A photograph of the river Avon in Bath on a sunny day with houseboats along the bank and the bridge and city in the background

1 January 2024

How does a qualitative, embodied approach to understanding/knowing water can be explored alongside the quantitative environmental data? How can we imagine and (re)-story water / rivers? What would a caring policy towards water look like? Is there a new space for policy within this affective domain between bodies and rivers?

Ideas Exchange 2023/2024

Water offers to bodies a sense of comfort, relief, support - a sense of being held, a gravity-free realm for movement, transcendence, flow... Rivers hold and host communities, ways of being together, along riverbanks or in waters... Digital platforms support these communities in coming together - detailing swim spots, safety zones, clean waters, and as sites for activism. This project is about the ways in which we can collectively know a river / body of water, and what stories emerge from this collective knowing across sociodigital spaces, and how these stories might help shape river futures across physical and virtual materialities / infrastructures that are equitable, inclusive, sustainable.

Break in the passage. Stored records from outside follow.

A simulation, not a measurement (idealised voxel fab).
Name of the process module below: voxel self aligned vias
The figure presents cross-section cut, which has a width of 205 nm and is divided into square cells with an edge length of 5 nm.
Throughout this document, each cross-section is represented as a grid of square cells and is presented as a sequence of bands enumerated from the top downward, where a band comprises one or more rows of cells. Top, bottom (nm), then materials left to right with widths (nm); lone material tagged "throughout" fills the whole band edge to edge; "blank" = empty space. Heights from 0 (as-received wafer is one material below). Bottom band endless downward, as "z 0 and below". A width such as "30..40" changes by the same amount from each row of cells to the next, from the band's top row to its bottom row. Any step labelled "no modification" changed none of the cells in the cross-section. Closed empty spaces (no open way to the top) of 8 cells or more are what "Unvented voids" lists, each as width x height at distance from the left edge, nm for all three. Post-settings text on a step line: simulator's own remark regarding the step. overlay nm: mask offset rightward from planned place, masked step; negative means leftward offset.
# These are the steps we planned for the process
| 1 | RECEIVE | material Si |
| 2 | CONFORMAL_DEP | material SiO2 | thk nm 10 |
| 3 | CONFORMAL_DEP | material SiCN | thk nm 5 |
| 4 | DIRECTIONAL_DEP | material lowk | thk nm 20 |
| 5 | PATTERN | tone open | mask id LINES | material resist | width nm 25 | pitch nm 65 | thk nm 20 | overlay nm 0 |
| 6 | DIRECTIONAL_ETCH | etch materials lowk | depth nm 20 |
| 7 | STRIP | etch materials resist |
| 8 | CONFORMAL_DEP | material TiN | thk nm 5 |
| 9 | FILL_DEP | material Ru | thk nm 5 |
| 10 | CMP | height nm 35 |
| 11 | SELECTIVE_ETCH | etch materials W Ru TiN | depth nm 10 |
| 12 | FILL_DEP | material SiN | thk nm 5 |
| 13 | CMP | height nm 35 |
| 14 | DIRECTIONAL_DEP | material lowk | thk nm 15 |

What will the project involve? 

This project aims to explore water futures through understanding how a particular community of water users and experts relate to a specific natural body of water (e.g. river Avon). It will involve creative explorations of sensory, emotional and affective relationships with water, while encompassing the complex networks of actors and infrastructures that exist in and around these relationships. A river is a conceived, documented and datafied space, as much as a living and liveable space. How do humans exist within a wider network of non-humans around rivers? Animate and inanimate, technological and sedimental, these actors are part of the relationships that communities develop with water.

With evidence pointing to the direct, and often harmful, relationship between the air and water quality of spaces and the health of the bodies inhabiting them (Kjellstrom et al, 2006), this project will question the equity of access to safe water, as “environmental exposures [that are harmful] are experiences lived within spaces of considerable uncertainty” (Gabrys, 2017). Taking into account the wider sociodigital and sociotechnical infrastructures which monitor, quantify, inform and communicate about and around bodies of water, this project aims at rethinking care beyond moral prescription, as a “speculative mode of encounter” (Gabrys, 2017)

Beyond datafication of rivers, the researchers want to speculate and reflect on other ways of knowing a river, allowing space for caring relationships between communities and their environments. How does a qualitative, embodied approach to understanding/knowing water can be explored alongside the quantitative environmental data? How can we imagine and (re)-story water / rivers? What would a caring policy towards water look like? Is there a new space for policy within this affective domain between bodies and rivers?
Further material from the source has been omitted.